A CHOICE BETWEEN TWO FUTURES
Over half of the schools in California schools are currently at a crisis point. Schools can continue as they are. A segment of society will be well-educated, another segment will continue to fail. The economic crisis for working people and people of color will continue to grow (Mishel, Bernstein, Allegretto, 2007). Alternatively, schools can be transformed into places where education is a rich, compelling, and affirming process that prepares all young people to make thoughtful contributions to their community in economic and civic terms. Strategies for this transformation are found in my book, Choosing Democracy.

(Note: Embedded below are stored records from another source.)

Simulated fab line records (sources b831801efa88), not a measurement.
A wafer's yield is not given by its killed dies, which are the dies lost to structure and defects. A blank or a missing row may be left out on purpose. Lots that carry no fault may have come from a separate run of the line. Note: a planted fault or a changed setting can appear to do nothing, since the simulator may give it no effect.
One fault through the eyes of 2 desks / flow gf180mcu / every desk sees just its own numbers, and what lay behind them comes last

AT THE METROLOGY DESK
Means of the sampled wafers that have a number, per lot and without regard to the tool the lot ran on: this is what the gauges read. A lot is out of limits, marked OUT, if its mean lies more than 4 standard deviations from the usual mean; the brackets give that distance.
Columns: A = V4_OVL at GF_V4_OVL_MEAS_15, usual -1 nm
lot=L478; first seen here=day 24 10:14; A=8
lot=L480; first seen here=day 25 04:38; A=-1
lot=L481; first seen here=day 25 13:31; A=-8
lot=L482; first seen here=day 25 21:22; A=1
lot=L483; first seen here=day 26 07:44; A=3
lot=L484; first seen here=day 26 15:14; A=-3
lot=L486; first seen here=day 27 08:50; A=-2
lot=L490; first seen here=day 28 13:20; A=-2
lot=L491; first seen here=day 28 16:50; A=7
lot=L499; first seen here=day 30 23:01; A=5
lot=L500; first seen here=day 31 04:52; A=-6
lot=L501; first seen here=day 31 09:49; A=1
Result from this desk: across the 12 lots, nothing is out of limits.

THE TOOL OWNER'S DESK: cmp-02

The possibility for change exists and gives those of us dedicated to democratic schools hope. Current proposals promoted by conservative institutes such as school choice and using public monies to fund private education (Chubb & Moe, 1989) will not lead to democratic reform. Rather than continue these privileges, a reform movement must build on democratic ideals of progress and equality of opportunity. These traditional values can triumph over the hostility and violence produced by racism, sexism, and class bias presently accepted as “normal” and natural in our schools.
The growth of the African American, Asian, and Latino middle class—a direct result of the Civil Rights Movement’s use of political power to reduce discrimination based on race—provides powerful evidence that racism can be combated through education and public policy. Frederick Douglass spoke to this issue in 1849 when he wrote the following:
The whole history of the progress of human liberty shows that all concessions yet made to her august claims have been born of earnest struggle. The conflict has been exciting, agitating, all absorbing, and for the time being putting all other tumults to silence. It must do this or it does nothing. If there is no struggle there is no progress. Those who profess to favor freedom, and yet depreciate agitation, are men who want crops without plowing up the ground. They want rain without thunder and lightning. They want the ocean without the awful roar of its many waters. This struggle may be a moral one; or it may be a physically one; or it may be both moral and physical; but it must be a struggle. Power concedes nothing without demand. It never did and it never will. (Douglass, 1849/1991, p. vii)
We need to invest in our schools, provide equal educational opportunities in these schools, and recruit a well prepared teaching force that begins to reflect the student populations in these schools. We must insist on equal opportunity to learn- no compromise. When we do these things, we will begin to protect the freedom to learn for our children and our grandchildren, and to build a more just and democratic society.
Teacher advocates for democratic multicultural education challenge those social forces acting to preserve the present inequalities and injustices in our schools. We consider schools as sites for the struggle for or against more democracy in our society.
The struggle for education improvement and education equality is a struggle for or against democratic participation. The struggle for multicultural education, based in democratic theory, is an important part of the general struggle against race, class, and gender oppression.
Schools serving urban and impoverished populations need fundamental change. These schools do not open the doors to economic opportunity. They usually do not promote equality. Instead, they recycle inequality. The high school drop out rates alone demonstrate that urban schools prepare less than 50 percent of their students for entrance into the economy and society. A democratic agenda for school reform includes insisting on fair taxation and adequate funding for all children. Political leaders in most states have not yet decided to address the real issues of school reform. We cannot build a safe, just, and prosperous society while we leave so many young people behind.
The conservative/ media emphasis on accountability is a distortion. We know which schools need improvement, and we know how to improve them. Teachers can pursue democratic opportunity with instruction in multicultural education, critical thinking, cooperative learning, improved reading and language skills, and empowerment. Teachers and parents together face a political choice. Shall we continue to call for high standards without providing the necessary resources for all schools to have a reasonable chance to attain such standards? Shall we continue to punish schools and their staffs for low test scores, even when we know that the tests are poor instruments for measuring learning and that their construction guarantees the failure of many students? Is increased competition and privatization the answer for schools when it has not been the answer in other sectors of our society, particularly for low income and diverse people?
The problem is to provide the resources, including well prepared teachers with adequate support, needed to make the current schools successful. We face a choice between providing high-quality schools only for the middle and upper classes, and underfunded, understaffed schools for the poor. Or, we can also choose to work together to improve schools that are presently failing.